They can get and keep similarly talented people for much less money, so they can have more of them, so they get more for their $. So even if their annual military budget is 1/3 or 1/4 of ours, it buys them as much or nearly as much. Which makes them more dangerous than a simple $ comparison would lead on to think.
As for the US procurement mess - there have been many studies on this - we waste between 1/2 to 2/3 of our procurement funds on non-productive paper pushing. Between having way too many office jockeys, regulations, delays, and etc.
I dont know whether the Chinese and Russians are as inefficient as we are, but they could hardly be worse.
“They can get and keep similarly talented people for much less money, so they can have more of them, so they get more for their $.”
Cost of living is way down for them, so, they are able to pay less comparatively and, yes, they get what they pay for—non-thinking drones. Want a million illiterate coolies for your army, have at it. Fodder for modern weapons, technology and tactics.
“So even if their annual military budget is 1/3 or 1/4 of ours, it buys them as much or nearly as much.”
I’d say not in leadership and initiative and independent thinking company and field grade officers, and things, hardware, cost so much less over there (closed economic system) that can buy whatever they want at whatever price they care to pay. We don’t have that option.
“Which makes them more dangerous than a simple $ comparison would lead on to think.”
Dangerous? More numerous, for sure, but more dangerous/lethal? Not so much.
“As for the US procurement mess - there have been many studies on this - we waste between 1/2 to 2/3 of our procurement funds on non-productive paper pushing.”
I’d like to read that. Where can I find that number/study?
“Between having way too many office jockeys, regulations, delays, and etc.”
Acquisition reform is certainly much needed. The number of acquisition personnel in uniform is quite small, actually. Most acquisition is done by civilians, you know, those dedicated civilians in the federal GS world that belong to a union.

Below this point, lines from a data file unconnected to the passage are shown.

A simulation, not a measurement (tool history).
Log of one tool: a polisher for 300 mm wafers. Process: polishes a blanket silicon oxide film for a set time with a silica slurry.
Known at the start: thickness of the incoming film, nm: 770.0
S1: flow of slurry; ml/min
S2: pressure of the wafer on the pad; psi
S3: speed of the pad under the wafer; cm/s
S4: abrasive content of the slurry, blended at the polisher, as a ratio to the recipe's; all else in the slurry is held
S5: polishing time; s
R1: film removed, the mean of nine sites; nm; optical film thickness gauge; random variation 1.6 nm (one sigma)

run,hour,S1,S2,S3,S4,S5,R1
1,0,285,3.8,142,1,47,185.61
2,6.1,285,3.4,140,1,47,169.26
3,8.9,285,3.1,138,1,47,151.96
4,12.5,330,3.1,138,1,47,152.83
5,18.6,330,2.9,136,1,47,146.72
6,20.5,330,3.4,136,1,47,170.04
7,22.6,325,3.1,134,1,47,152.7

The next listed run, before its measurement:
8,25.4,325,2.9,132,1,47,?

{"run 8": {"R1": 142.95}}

Regulations are made by congress and congress causes most of the cost increases and delays.
A contract is signed with a defense manufacturer and they start to build to the contracted number. They contract with second and third teir suppliers for parts and such. . .and many parts and materials are ‘long lead’ items requiring the contractor commit to purchase for many years. . .requiring the contractor to go on risk, to bet that congress will continue to fund the original amount.
The suppliers also sub-contract to get the raw materials so they can build the parts. All at a set price and for a certain muber.
Congress steps in and mucks it up by reducing the numbers (see F-22 of most recent example) and the cost-per-unit sky-rockets because the company must recover their non-recurring R&D investment, and this means they spread that cost over fewer platforms and this raises the costs and then people that don’t know any better complain about the kit being too costly and then congress reduces the number again, thereby increasing the cost-per unit-even more. . .and so on. Repeat.
It’s like Ford designing an entirely new car and the development cost is spread over hundreds of thousands of vehicles and no one really notices the cost for development when it is added to the cost of the car. However, if Ford is contracted for only a few hundred vehicles then the cost would be enormous.
“I dont know whether the Chinese and Russians are as inefficient as we are, but they could hardly be worse.”
Oh, they are very much worse. Not only are they building crap, they are building lots of it.
Just my humble opinion. Others may disagree.